META.json. This part isn’t perfect, yet. I fixed a bug today where it would die and return a 500 on a missing version number. It’d probably be worthwhile to adapt CPAN::Meta::Validator to validate PGXN
META.json files at some point, both for Manager and for developers wanting to validate before uploading.
Normalizes all version numbers in the
META.json into semantic versions. You can specify the distribution version, prerequisite versions, and extension versions as simple numbers and they’ll be converted to semantic versions. A version like “1.20”, for example, becomes “1.2.0”. See the SemVer documentation for details on how versions are normalized via the
declare() method. This normalization is done so that client applications will get known valid semantic versions to compare when determining dependencies. However, it’s best that they be semantic versions to begin with. Normalized versions will be written back to the archive
META.json file (with the “generated_by” key updated to reflect that PGXN Manager regenerated the file). If no versions need validating, the archive
META.json will be left alone.
Makes sure the zip archive has a directory prefix named
"$dist-$version/". If the archive has no directory prefix, or if the prefix is not
"$dist-$version/", the archive is rewritten with that prefix. This ensures that the archive will always extract into a directory with the same name as the archive and not spray files all over your desktop when you unzip it.
Copies or writes out a new zip file named
"$dist-$version.pgz". Think of
.pgz as “PostgreSQL Zip” or, if you’d rather, “PGXN Zip”. Either way, it’s just a zip archive.
That processing done, with a good
META.json and zip archive, the JSON, username, and SHA1 of the zip archive are handed off to the database for more processing. The
add_distribution() database function does all the heavy lifting here. It:
Parses the JSON string, validates that all required keys are present, and
normalizes version numbers. Yes, this is redundant, but I don’t think I need
to lecture the reads of this blog about database integrity. :-)

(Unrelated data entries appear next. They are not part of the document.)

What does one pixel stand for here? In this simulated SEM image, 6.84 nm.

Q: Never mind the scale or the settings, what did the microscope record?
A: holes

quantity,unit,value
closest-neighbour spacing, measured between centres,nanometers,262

Creates a new metadata structure and stores all the required and many of the
optional meta spec keys, as well as the SHA1 of the distribution file, the
date, and the user’s nickname.
Sets the “release_status” to “stable” if there was no status in the original
Adds a “provides” section to the metadata if none was included in the
original JSON. In such a case, it assumes that the distribution contains one
extension and that it has the same name and version as the distribution
Validates that the uploading user is owner or co-owner of all provided
extensions. If no one is listed as owner of one or more included extensions,
the user will be assigned ownership. If the user is not owner or co-owner of
any included extensions, an exception will be thrown.
Records the distribution, extensions, and tags in the database.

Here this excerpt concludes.